Acarian Aln Petite loudspeaker & PW-1 woofer system Measurements

Sidebar 3: Measurements

As expected from its diminutive proportions, the Petite is not very sensitive, 2.83V raising a calculated 83dB at 1m (B-weighted). However, its impedance traces (fig.1) reveal it as an easy load for an amplifier to drive, dropping below 8 ohms only in the midrange. Though no wrinkles can be seen in the impedance traces, the cabinet was generally lively in the 350-500Hz region. No strong individual resonant modes could be found, however, which suggests an optimally constructed cabinet.

alPETFIG1.jpg

Fig.1 Alón Petite, electrical impedance (solid) and phase (dashed) (2 ohms/vertical div.).

Fig.2 shows the individual responses of the Acarian's drive-units on the tweeter axis at a measuring distance of 50". (The lower reaches of the woofer's output and the port response were measured in the nearfield.) The crossover can be seen to lie around the specified 3.5kHz, though the woofer has a distinct step in its output just above 1kHz. The output of the tiny port is the bandpass centered on the woofer's minimum-motion frequency, 52Hz, and I noticed considerable chuffing and wind noise coming from it at even moderate levels when the speaker was driven by a pure sinewave. Luckily, music will offer some masking and the port does face the rear.

alPETFIG2.jpg

Fig.2 Alón Petite, acoustic crossover on tweeter axis at 50", corrected for microphone response, with nearfield woofer and port responses plotted below 300Hz and 1kHz, respectively.

How these individual responses sum on the tweeter axis can be seen in fig.3. The complex sum—magnitude, phase, and distance—of the woofer and port low-frequency outputs rolls off gently below 100Hz, reaching the 6dB-down point at a moderate 55Hz; not bad extension for such a small speaker. Though the overall balance is smooth and even, the step in the woofer's on-axis response remains a distinct feature.

alPETFIG3.jpg

Fig.3 Alón Petite, anechoic response on tweeter axis at 50", averaged across 30 degrees horizontal window and corrected for microphone response, with complex sum of nearfield woofer and port responses plotted below 300Hz.
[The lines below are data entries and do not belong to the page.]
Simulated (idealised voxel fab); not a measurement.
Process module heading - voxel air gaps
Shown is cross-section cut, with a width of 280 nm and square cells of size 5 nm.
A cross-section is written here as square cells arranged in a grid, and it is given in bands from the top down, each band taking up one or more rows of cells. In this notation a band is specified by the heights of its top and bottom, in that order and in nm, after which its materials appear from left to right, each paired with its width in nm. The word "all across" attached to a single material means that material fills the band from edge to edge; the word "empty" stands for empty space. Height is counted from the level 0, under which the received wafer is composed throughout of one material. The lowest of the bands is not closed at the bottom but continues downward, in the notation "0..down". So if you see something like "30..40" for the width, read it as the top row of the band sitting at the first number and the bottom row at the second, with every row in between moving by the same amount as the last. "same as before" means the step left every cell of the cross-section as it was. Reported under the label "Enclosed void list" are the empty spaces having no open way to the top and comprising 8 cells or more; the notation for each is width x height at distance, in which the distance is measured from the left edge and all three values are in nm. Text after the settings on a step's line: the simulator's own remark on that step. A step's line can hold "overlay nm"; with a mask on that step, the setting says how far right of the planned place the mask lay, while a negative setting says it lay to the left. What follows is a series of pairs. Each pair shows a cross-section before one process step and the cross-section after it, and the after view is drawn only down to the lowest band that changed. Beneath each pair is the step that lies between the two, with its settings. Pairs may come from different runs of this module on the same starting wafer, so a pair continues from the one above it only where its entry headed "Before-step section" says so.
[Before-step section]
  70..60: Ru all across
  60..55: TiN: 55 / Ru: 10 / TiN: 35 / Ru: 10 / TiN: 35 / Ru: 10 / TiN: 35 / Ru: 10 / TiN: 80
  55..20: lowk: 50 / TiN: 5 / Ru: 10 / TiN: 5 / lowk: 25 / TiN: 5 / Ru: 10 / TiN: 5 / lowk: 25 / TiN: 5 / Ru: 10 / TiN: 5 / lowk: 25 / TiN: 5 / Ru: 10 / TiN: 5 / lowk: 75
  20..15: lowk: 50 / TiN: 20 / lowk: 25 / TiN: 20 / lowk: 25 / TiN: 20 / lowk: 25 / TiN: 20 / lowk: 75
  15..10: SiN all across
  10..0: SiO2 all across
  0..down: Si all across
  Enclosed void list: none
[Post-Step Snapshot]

This response shape is almost always associated with a pronounced nasality to a speaker's sound, in my experience, so I was initially puzzled as to why WP didn't notice any excessive coloration. Then I read that he had to tilt the speaker backward quite a ways to get a balance he liked. My choice of the tweeter axis was not optimal, therefore. Fig.4 shows how the Petite's response changes as the listener moves up or down from the tweeter axis. (Just the response differences are shown in this graph; hence, the tweeter-axis response appears to be a straight line.) As can be seen from fig.4, the speaker's output in the region just above the step increases by up to 5dB for listening angles more than 15 degrees above or below the tweeter axis. The response on WP's preferred axis is shown in fig.5—though a slight discontinuity can be still be seen at 1kHz, the response is pretty flat overall.

alPETFig4.jpg

Fig.4 Alón Petite, vertical response family at 50", normalized to response on tweeter axis, from back to front: differences in response 45 degrees-5 degrees above tweeter axis; reference response; differences in response 5 degrees-45 degrees below tweeter axis.

alPETFIG5.jpg

Fig.5 Alón Petite, anechoic response on optimal axis at 50", corrected for microphone response, with complex sum of nearfield woofer and port responses plotted below 300Hz.